The St. Paul Unions: Minnesota’s First Fling in the Majors

This article was written by Stew Thornley

This article was published in 1980 Baseball Research Journal

Contrary to popular belief, so goes the old joke, the Minnesota Twins are not actually twins; one is adopted. Contrary to another commonly held belief, the Twins are not Minnesota’s first representative in major league baseball. That distinction belongs to the St. Paul Base Ball Club, which, in 1884, played nine games in the ephemeral Union Association.

In 1884 five national baseball associations were in existence; the National League, American Association, Northwestern League, Eastern League and Union Association. The first four were allied organizations and the latter was independent. The allied organizations were determined to wipe out the Union Association and threatened expulsion to any member of their various clubs who engaged in a game with clubs of the UA.

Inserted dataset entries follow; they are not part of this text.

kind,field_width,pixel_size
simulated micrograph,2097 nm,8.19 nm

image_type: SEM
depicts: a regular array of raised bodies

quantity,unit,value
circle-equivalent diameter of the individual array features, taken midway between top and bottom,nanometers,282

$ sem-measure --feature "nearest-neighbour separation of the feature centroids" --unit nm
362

Founded by St. Louis millionaire Henry V. Lucas, who served as league president and manager of the St. Louis team, the Union Association joined the National League and American Association as major leagues, the first-time organized baseball had three major leagues. The new association challenged the reserve rule (now known as the reserve clause) and was able to lure players from the other leagues. In the end it was this theft that caused the UA’s downfall as their own players were, in turn, raided by the other leagues.

Although Macmillan’s Baseball Encyclopedia states that 12 teams started the season, only eight, St. Louis, Cincinnati, Boston, Baltimore, Chicago, Washington, Philadelphia and Altoona (Pa.) were in the UA in the beginning. Only five of the original eight, Washington, St. Louis, Cincinnati, Baltimore and Boston were still existing at the end. Altoona, after only 25 games, was the first team to fold.

The Union season opened April 18 with two games. Baltimore defeated Washington, 10-8, in Baltimore, and Philadelphia, playing at home, downed Boston, 9-6. Two days later St. Louis opened their season before 10,000 fans at the new Union Grounds in St. Louis with a 7-2 win over Chicago. They went on to win their next 19 games, as well, and quickly killed interest in the championship race.

On July 1, at a meeting of Union Association managers in Baltimore, it was decided that the UA would not respect any of the American Association contracts with players since managers of that organization had seemed determined to injure the Union clubs by seeking to get their best players. Union managers, at this time, were permitted to get players from other associations under any circumstances.

Less than three weeks later friction between the two pitching aces of the Providence Grays (N.L.) led to internal problems on the Grays that almost allowed the St. Louis Unions to pull off a major coup. Feelings of jealousy mounted between Old Hoss Radbourn and Charlie Sweeney, and on July 16 the Grays suspended Radbourn, charging him with throwing a game the previous week because “everything did not go to suit him.” Within a week of Radbourn’s suspension Sweeney left a game against Philadelphia, causing the Grays to finish the contest with only eight players on the field. Sweeney was expelled by the Grays and his name placed on the league’s blacklist.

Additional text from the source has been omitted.